Traffic, social media, TV drama, real-life drama, issues and burdens all contribute to our stress levels. Rather than putting kids in ‘time-out’, perhaps adults need time out. Actually, we do. Time out in nature or even passively watching nature scenes helps de-stress in marked ways. Note today’s excerpted study for further information.

In a recent study, Roger Ulrich, an associate dean in the College of Architecture at Texas A & M University, found that even the briefest exposure to nature can reduce stress.

Even more surprising to Ulrich–how quickly brief bursts of nature work. In some cases, stressed-out subjects relaxed after only three minutes of nature viewing.

In their study, Ulrich and his colleague, University of Delaware psychologist Robert Simons, showed 120 students a graphic, 10-minute accident film. Before and after the film, viewers’ stress levels were evaluated, using such standard measures as blood pressure, muscle tension and heart rate, along with a self-rating of stress.

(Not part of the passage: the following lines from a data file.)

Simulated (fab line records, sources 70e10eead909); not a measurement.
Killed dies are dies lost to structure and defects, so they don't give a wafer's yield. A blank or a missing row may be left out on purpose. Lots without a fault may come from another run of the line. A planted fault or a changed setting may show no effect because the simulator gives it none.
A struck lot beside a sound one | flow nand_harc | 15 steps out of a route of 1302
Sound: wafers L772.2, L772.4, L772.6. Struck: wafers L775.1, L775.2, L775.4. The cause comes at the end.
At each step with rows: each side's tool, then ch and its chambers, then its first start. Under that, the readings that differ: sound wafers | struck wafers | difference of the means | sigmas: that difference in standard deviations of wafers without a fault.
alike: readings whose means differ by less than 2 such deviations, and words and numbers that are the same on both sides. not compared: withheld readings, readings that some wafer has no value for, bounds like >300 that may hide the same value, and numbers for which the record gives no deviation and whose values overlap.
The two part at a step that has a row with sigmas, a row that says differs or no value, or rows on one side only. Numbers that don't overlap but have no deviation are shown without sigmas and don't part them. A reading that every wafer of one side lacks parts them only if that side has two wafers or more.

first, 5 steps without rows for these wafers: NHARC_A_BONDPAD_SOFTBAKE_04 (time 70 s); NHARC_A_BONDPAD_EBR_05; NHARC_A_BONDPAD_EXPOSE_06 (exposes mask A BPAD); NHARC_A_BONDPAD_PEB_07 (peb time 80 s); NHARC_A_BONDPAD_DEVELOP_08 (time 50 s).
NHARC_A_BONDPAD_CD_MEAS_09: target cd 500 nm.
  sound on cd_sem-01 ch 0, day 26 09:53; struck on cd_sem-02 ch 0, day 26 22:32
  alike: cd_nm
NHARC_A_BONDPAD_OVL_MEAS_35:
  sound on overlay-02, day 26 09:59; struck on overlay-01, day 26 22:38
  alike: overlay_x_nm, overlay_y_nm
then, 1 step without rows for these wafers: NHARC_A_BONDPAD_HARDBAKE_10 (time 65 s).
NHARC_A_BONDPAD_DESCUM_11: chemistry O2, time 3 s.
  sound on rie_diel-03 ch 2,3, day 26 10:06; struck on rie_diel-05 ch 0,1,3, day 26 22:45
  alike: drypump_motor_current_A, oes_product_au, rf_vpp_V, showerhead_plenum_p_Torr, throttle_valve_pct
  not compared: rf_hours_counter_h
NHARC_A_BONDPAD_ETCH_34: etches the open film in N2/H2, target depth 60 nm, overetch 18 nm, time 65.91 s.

Next, students viewed a videotape of a nature or urban scene for 10 minutes. One nature scene showed a peaceful river, the other a forest. The urban scenes depicted a street with heavy traffic, a street with light traffic, an outdoor mall with many pedestrians and an outdoor mall with few pedestrians. Viewers’ stress levels were again evaluated.

“Participants recovered more quickly and more completely from stress when exposed to either of the nature settings than to the urban settings,” Ulrich says. “By the end of 10 minutes, people who viewed the nature scenes were as relaxed or sometimes even more relaxed than before viewing the accident film.”